I wound up doing some half-baked project on how and why people lie, and got back about 100 surveys. Not much of a sample, but apparently my report was good enough for at least a B+, because I don't remember being dissatisfied with my mark, and it most certainly would have affected my 6-week grade as well.

I do recall Lee in my 9th grade class had simply forgotten to do a science fair project, which led to, possibly, the greatest science fair project of all time. A 1/2 page, hand-written report called "Black Holes: Who cares? I don't."

It had to do with things really, really sucking. Like his grade.

I did not ever get my snails into a science fair contest, so I was spared that humiliation. I barely ever understood what I was doing from ages 8-19, anyway, so I can only imagine what that experience would have been like, being quizzed on my wholesale starvation and asphyxiation of snails.

Why this trip down memory lane?

This is why.

10 comments:

J.S. said...

Yeah, there was a period for a couple of years there where our house was a sort of snail Auschwitz. Seems like I begged you not to try that idea again...

The League said...

I was never a scientific path-blazer.

JAL said...

I will never forget Lee's display.

The League said...

Were we in that class together? Did you sit behind me?

JAL said...

In all honesty I don't really remember 9th grade science and can't recall the name of my teacher either. She had the slice of human brain in a jar and the only discussion I recall with her was who made a better James Bond between Roger Moore (her choice) or Sean Connery (my choice).

The League said...

It sounds like maybe you had Ms. Seale as well. That sounds not unlike the sort of conversations she would have.

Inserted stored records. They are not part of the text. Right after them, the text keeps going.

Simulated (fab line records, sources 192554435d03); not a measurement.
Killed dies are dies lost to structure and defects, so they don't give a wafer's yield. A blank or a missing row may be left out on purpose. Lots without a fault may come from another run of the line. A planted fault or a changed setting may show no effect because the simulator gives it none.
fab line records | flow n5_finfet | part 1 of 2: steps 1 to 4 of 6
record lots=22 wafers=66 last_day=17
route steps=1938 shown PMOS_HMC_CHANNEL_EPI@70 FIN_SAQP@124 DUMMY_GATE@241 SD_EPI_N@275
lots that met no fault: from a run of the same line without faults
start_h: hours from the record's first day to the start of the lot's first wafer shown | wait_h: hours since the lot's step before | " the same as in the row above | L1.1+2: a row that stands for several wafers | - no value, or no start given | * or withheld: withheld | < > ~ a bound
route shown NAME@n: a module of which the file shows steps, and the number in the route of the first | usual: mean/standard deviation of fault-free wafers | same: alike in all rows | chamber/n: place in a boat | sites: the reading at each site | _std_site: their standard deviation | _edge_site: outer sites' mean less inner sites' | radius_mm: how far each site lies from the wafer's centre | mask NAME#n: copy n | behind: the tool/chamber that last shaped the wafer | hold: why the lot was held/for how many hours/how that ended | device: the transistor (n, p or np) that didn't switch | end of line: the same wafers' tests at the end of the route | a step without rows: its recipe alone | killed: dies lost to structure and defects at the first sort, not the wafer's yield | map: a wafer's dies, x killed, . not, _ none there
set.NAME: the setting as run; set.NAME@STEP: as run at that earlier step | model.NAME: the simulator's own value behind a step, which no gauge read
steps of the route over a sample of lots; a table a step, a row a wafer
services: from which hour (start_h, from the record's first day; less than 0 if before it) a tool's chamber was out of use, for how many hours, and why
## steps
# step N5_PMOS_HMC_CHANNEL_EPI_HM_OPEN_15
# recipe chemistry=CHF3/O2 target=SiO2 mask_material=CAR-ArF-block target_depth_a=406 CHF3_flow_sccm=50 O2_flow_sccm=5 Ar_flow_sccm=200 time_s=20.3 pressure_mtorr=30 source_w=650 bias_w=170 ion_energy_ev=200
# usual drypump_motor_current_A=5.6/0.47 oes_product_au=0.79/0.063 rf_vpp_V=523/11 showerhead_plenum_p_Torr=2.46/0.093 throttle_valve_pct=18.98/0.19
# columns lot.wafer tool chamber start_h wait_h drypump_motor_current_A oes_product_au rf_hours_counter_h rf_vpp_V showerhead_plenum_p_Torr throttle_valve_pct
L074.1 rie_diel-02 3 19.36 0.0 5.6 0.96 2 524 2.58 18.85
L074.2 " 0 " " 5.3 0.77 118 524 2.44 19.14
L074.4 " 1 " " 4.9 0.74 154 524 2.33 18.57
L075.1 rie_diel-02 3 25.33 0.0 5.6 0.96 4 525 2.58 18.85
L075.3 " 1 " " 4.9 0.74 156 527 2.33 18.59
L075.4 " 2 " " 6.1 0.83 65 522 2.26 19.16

I seem to recall the slice of human brain, Rachel Ellsworth, and Evie Mincho's excitement over the New Kids on the Block tour. I don't recall what we studied, though. It was basic, physical science. So I remember putting things in a vacuum sealed bell jar and Ms. Seale talking about how their were too many humans to sustain Earth's resources. The implication being: We need a good plague every once in a while.

Michael Corley said...

I enjoyed your trip down memory lane. I'm glad I'm not the only one who gave voice to the animals marked for vivisection.

I have only one memory of a science fair, and that was my hypothesis that the younger you were, the better your ESP score. I proved my theory and got an A. I also didn't have to do and science, so it worked out well.

Michael Corley said...

Oh! Oh! Oh! I TOTALLY remember the brain slice!

Anonymous said...

Only here can I one find a walk down memory lane that includes the ever so rare Eve Mincho reference.

Peabo

The League said...

I wonder whatever became of her. She always seemed like a decent sort of dame.